I've been taught that sum$(S)$ of first $n$ terms of G.P. is given by– $$S=\frac{a(1-r^n)}{1-r}$$ where, $a$ is first term of G.P., $r$ is common ratio and $r>1$ or $r<-1$
But, if we talk about infinite G.P., the sum $(S)$ is given by– $$S=\frac{a}{1-r}$$ where, $a$ is first term of G.P., $r$ is common ratio. But here, $|r|$$<$$1$.
And, the reason my teacher gave for the derivation of formula is that– as, $n$$\to$$\infty$, $r^n$$\to$$0$.
Doubt= Since $r^n$$≈$$0$ , So sum of infinite G.P. must also be an approximation.Isn't it????

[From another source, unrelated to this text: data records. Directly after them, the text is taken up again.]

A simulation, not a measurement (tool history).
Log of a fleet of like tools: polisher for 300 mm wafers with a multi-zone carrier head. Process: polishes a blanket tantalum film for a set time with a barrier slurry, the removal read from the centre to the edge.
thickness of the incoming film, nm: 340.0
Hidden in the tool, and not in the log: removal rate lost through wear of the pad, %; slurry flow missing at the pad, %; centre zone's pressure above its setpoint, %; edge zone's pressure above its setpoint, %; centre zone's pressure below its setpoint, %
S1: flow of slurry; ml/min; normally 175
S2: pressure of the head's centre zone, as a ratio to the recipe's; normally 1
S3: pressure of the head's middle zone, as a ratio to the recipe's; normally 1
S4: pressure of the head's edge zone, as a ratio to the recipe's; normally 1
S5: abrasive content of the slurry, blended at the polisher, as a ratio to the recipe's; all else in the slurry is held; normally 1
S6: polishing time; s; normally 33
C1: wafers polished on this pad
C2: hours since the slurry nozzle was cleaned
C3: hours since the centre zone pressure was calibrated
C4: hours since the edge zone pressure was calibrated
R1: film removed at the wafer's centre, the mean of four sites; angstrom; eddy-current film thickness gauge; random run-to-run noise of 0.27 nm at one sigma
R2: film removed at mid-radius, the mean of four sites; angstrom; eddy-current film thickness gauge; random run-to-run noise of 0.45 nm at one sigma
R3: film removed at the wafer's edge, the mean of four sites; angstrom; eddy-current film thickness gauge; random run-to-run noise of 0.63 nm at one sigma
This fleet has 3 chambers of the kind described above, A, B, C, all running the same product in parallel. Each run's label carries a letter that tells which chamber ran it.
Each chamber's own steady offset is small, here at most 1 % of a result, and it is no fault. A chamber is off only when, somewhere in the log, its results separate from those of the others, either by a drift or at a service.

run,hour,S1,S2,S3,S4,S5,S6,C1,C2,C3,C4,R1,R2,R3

The confusion might be with what limits are. If I ask you, "as $x$ goes to $\infty$, what happens to the value of $\frac{1}{x}+5$," what would you say? Well, the expression $\frac{1}{x} + 5$ approaches -- but never actually reaches -- $5$. You can verify this: there is no single $x$ for which $1/x = 0$.
In a similar way, the value of an infinite geometric series can be seen as a limit, namely, $$S = \frac{a}{1-r} = \lim_{n\to\infty} \sum_{i = 1}^n r^i.$$
There is no $n \in \mathbb{N}$ such that $\sum_{i=1}^n r^i = S$. But as we keep on increasing the number of terms in the sum, we get closer and closer to $S = \frac{a}{1-r}$.